A concerned researcher of Reddit might want to avoid quoting or citing posts likely to be deleted by their authors (even when pseudonymous), especially on sensitive topics. How many authors delete their posts on Reddit and by when are they likely to have done so?

In [2]:
import numpy as np
import pandas as pd
In [3]:
def percent_true(s):  # in pd True=1 False=0, so mean() is percent True
    return round(s.mean() * 100, 1)

r/AmItheAsshole in 2018¶

Let's read in no more than the first 500 posts starting in 2018-April on r/AmItheAsshole. The year 2018 is ancient history on Reddit (no activity) and back then 500 submissions provides almost the whole of the month. (It also includes a few posts that were removed by moderators, which I'll address shortly.)

In [4]:
df18m = pd.read_csv("reddit_20180401-20180630_AmItheAsshole_n__l500.csv")

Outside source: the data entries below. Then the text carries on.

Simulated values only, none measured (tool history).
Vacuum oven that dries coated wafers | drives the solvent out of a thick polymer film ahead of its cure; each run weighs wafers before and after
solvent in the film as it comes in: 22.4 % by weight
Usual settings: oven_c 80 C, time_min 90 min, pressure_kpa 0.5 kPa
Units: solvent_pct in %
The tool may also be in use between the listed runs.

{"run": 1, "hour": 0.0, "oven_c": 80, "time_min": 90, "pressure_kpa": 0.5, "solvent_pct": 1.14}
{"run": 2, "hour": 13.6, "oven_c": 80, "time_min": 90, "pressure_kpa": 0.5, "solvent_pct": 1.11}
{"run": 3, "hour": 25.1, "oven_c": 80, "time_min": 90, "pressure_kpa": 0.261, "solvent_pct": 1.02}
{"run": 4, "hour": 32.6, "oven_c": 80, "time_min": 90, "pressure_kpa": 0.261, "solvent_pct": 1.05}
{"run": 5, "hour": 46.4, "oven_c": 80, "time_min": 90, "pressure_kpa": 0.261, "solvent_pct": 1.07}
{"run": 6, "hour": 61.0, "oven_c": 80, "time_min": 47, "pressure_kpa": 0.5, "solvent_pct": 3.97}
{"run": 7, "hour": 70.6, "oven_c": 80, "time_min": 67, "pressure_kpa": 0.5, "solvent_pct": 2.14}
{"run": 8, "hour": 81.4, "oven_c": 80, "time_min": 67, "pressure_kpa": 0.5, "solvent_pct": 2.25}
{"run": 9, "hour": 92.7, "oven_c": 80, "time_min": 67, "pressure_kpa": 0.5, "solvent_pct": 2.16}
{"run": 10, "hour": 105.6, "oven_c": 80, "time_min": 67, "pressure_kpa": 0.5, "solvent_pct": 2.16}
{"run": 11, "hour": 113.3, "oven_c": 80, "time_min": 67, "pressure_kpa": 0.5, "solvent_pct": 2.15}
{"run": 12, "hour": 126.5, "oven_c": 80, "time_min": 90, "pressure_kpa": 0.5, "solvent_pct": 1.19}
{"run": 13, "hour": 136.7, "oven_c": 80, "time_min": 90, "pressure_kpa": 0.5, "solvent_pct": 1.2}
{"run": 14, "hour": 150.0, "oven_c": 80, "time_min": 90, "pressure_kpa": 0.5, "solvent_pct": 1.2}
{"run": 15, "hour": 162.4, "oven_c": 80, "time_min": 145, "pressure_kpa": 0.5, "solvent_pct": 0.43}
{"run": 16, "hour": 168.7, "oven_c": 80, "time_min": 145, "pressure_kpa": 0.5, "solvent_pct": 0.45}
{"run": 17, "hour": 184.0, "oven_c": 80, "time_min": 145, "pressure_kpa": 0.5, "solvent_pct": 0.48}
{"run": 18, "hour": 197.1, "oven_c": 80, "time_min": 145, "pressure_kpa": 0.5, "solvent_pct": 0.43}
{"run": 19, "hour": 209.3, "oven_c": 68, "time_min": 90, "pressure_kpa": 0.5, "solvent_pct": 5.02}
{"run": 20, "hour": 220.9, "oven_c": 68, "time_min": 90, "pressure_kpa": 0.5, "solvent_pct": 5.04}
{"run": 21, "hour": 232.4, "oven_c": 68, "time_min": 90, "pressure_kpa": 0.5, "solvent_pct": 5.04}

This and all data is from the Reddit and Pushshift APIs via using my reddit-query.py script. Pushshift ingests submissions within a day and permits advanced queries, including over time periods, with aggregated results. The Reddit API can't do this, but it can then be queried per submission id for the latest state of each submission.

In [5]:
df18m.columns
Out[5]:
Index(['author_r', 'del_author_p', 'del_author_r', 'title', 'id',
       'created_utc', 'elapsed_hours', 'score_p', 'num_comments_p',
       'del_text_p', 'del_text_r', 'rem_text_r', 'url'],
      dtype='object')
In [6]:
df18m.shape
Out[6]:
(500, 13)
In [7]:
percent_true(df18m["del_text_p"]) # "_p" suffix means pushshift data
Out[7]:
6.6
In [8]:
df18m[df18m["del_text_p"] == True]["elapsed_hours"].max()
Out[8]:
21

Within the first 21 hours (Pushshift's longest delay before ingesting a post in this data), 6% of redditors had already deleted their posts.

In [9]:
percent_true(df18m["del_text_r"]) "_r" # means reddit data
Out[9]:
41.0

41% of those posts are deleted on Reddit.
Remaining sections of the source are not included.